Learning Texture Transformer Network for Image Super-Resolution (2006.04139v2)

Published 7 Jun 2020 in cs.CV

Abstract: We study on image super-resolution (SR), which aims to recover realistic textures from a low-resolution (LR) image. Recent progress has been made by taking high-resolution images as references (Ref), so that relevant textures can be transferred to LR images. However, existing SR approaches neglect to use attention mechanisms to transfer high-resolution (HR) textures from Ref images, which limits these approaches in challenging cases. In this paper, we propose a novel Texture Transformer Network for Image Super-Resolution (TTSR), in which the LR and Ref images are formulated as queries and keys in a transformer, respectively. TTSR consists of four closely-related modules optimized for image generation tasks, including a learnable texture extractor by DNN, a relevance embedding module, a hard-attention module for texture transfer, and a soft-attention module for texture synthesis. Such a design encourages joint feature learning across LR and Ref images, in which deep feature correspondences can be discovered by attention, and thus accurate texture features can be transferred. The proposed texture transformer can be further stacked in a cross-scale way, which enables texture recovery from different levels (e.g., from 1x to 4x magnification). Extensive experiments show that TTSR achieves significant improvements over state-of-the-art approaches on both quantitative and qualitative evaluations.

Citations (663)

View on Semantic Scholar

Summary

The paper introduces TTSR which effectively transfers high-resolution textures using transformer-based attention mechanisms to enhance image super-resolution.
It employs a learnable texture extractor with hard and soft attention modules to dynamically match and integrate features from reference images.
Experiments demonstrate that TTSR significantly outperforms traditional SISR and RefSR methods in PSNR and SSIM, setting a new benchmark in texture synthesis.

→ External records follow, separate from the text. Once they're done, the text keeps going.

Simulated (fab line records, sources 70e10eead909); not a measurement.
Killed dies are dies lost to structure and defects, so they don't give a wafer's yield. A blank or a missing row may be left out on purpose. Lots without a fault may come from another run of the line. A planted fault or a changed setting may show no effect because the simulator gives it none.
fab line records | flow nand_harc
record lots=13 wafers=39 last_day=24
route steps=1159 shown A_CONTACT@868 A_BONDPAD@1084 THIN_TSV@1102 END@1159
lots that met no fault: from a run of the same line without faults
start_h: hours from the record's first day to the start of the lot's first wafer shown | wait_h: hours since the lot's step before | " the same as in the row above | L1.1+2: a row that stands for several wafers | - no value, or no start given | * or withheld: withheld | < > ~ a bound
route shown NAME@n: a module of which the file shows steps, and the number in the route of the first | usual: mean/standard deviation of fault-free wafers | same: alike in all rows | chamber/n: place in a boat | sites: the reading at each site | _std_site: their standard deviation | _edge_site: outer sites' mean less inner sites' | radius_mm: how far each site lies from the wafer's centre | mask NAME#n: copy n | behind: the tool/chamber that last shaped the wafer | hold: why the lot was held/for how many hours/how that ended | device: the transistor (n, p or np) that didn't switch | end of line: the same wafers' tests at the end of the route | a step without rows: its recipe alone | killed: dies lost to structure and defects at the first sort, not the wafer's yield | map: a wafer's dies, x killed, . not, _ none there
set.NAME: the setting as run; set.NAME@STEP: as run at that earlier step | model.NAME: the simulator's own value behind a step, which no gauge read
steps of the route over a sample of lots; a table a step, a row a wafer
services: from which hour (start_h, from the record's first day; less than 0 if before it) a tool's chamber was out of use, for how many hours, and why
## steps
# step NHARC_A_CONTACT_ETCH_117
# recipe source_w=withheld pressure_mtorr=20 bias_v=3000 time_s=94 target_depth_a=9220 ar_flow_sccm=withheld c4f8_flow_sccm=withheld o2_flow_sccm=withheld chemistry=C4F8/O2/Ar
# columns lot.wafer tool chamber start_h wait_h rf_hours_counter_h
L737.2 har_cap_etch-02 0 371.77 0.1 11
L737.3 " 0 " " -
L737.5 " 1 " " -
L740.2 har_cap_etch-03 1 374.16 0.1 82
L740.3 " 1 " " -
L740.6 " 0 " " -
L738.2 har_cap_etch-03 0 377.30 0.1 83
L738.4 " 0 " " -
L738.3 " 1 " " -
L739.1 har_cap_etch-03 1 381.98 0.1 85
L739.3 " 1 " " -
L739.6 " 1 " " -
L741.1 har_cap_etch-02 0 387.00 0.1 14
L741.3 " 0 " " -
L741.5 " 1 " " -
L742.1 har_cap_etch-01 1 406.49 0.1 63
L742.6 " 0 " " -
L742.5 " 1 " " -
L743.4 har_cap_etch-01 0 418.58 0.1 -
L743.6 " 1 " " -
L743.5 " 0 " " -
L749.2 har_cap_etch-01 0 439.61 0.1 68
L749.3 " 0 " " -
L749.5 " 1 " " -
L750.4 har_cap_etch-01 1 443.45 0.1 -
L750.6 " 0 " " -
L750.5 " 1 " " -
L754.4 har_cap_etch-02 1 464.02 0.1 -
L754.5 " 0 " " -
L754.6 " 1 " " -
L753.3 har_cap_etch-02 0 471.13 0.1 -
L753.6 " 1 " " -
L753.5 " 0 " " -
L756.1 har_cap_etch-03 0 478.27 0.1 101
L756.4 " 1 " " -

Learning Texture Transformer Network for Image Super-Resolution

The paper "Learning Texture Transformer Network for Image Super-Resolution" introduces the Texture Transformer Network (TTSR), a novel architecture designed to advance image super-resolution (SR) by effectively transferring high-resolution (HR) textures from reference (Ref) images to low-resolution (LR) images. This paper is positioned within the broader context of SR research, which seeks to enhance image quality by reconstructing realistic textures from pixel-deprived sources. Compared to existing single-image super-resolution (SISR) and reference-based super-resolution (RefSR) frameworks, TTSR capitalizes on transformer architectures, employing attention mechanisms to achieve superior texture recovery.

Key Contributions and Architecture

The TTSR model is composed of several intricate modules, each contributing to the overall efficacy of the network:

Learnable Texture Extractor (LTE): This component is structured to learn refined texture features through an end-to-end training process that dynamically updates parameters. It improves upon traditional feature extraction, such as using VGG-derived features, by facilitating joint feature embedding for LR and Ref images, thus laying a robust foundation for subsequent attention operations.
Relevance Embedding Module: By conceptualizing LR and Ref image features as queries and keys within the transformer architecture, this module computes relevance scores using a normalized inner product. The hard and soft attention maps generated here guide the texture transfer and synthesis processes.
Hard-Attention Module: Distinctively selects and transfers texture features from the Ref image based on the highest relevance score, thereby minimizing blur effects often introduced by weighted feature averaging in traditional attention mechanisms.
Soft-Attention Module: Integrates the transferred HR features with LR features using computed soft-attention maps, enhancing relevant textures while attenuating irrelevant ones.
Cross-Scale Feature Integration (CSFI): This module stacks multiple texture transformers to facilitate cross-scale feature integration, leveraging texture information from various scales for more robust feature learning.

Performance Evaluation

Extensive experiments validate the superior performance of TTSR against state-of-the-art SISR (e.g., RCAN, RDN) and RefSR methods (e.g., SRNTT, CrossNet) on datasets such as CUFED5, Sun80, Urban100, and Manga109. Notably, TTSR achieves significant improvements in PSNR and SSIM metrics, with TTSR-rec mode particularly excelling in these objective quality measures. Subjective evaluations through user studies corroborate the enhanced visual quality provided by TTSR, often preferred over contemporary models.

Implications and Future Directions

TTSR's integration of transformer mechanisms into image generation tasks, particularly for SR, underscores a promising direction for future research. The compelling results open avenues for exploring transformers in diverse domains of computer vision and image processing, including tasks that necessitate nuanced texture synthesis. Future work may delve into optimizing the computational efficiency of TTSR, exploring semi-supervised or unsupervised approaches to further harness texture transfer capabilities, and adapting the architecture for real-time applications.

In summary, by leveraging attention mechanisms and a cross-scale integration strategy, TTSR establishes a new benchmark in the field of super-resolution, offering both compelling theoretical insights and practical improvements in handling high-frequency texture details.